आत्यन्तिक-लयहेतुः: तापत्रय-विवेचनम् तथा ‘भगवान्/वासुदेव’ शब्दार्थः
Threefold Suffering and the Path to Final Liberation; Meaning of Bhagavān and Vāsudeva
नरकं कर्मणां लोपात् फलम् आहुर् महर्षयः तस्माद् अज्ञानिनां दुःखम् इह चामुत्र चोत्तमम्
narakaṃ karmaṇāṃ lopāt phalam āhur maharṣayaḥ tasmād ajñānināṃ duḥkham iha cāmutra cottamam
The great seers declare that hell is the fruit of abandoning one’s ordained duties. Therefore, for the ignorant, sorrow becomes supreme—here in this world and in the world beyond.

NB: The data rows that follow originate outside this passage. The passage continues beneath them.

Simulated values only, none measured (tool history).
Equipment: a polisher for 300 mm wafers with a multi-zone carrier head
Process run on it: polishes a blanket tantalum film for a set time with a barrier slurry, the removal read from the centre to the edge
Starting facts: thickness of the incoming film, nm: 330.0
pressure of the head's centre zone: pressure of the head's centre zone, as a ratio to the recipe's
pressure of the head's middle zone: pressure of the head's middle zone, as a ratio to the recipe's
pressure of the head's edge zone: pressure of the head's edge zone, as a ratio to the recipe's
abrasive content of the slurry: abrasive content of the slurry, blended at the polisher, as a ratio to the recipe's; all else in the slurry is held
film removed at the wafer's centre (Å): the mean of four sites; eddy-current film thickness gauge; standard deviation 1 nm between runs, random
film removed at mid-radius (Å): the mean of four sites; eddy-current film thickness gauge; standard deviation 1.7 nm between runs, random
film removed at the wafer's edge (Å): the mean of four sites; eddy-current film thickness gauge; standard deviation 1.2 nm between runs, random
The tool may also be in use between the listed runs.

Sage Parāśara (in instruction to Maitreya)
Speaker: Parasara
Topic: Consequences of abandoning prescribed duty (karma) and the resulting suffering here and hereafter
Teaching: Ethical
Quality: authoritative
Concept: Neglect of one’s ordained duties (svakarma) yields naraka as its fruit, and ignorance ensures suffering both in this life and after death.
Vedantic Theme: Dharma
Application: Sustain daily dharma—responsibilities, restraint, and worship—while seeking right knowledge to avoid self-harming neglect.
Vishishtadvaita: Dharma is meaningful because the self is a real mode of Brahman (Vishnu) and is accountable within His moral order (niyati).
Vishnu Form: Para-Brahman
Bhakti Type: Shanta
In this verse, Naraka is presented as a karmic consequence—specifically the result of neglecting prescribed duties—showing that moral order governs both earthly life and the afterlife.
Parāśara links ignorance with compounded suffering: the unknowing incur sorrow not only in this life but also after death, because they fail to discern and uphold dharma.
Even when not named, the Vishnu Purana frames such karmic law as part of Vishnu’s sustaining order—dharma operates as the divine governance by which beings experience the fruits of action and omission.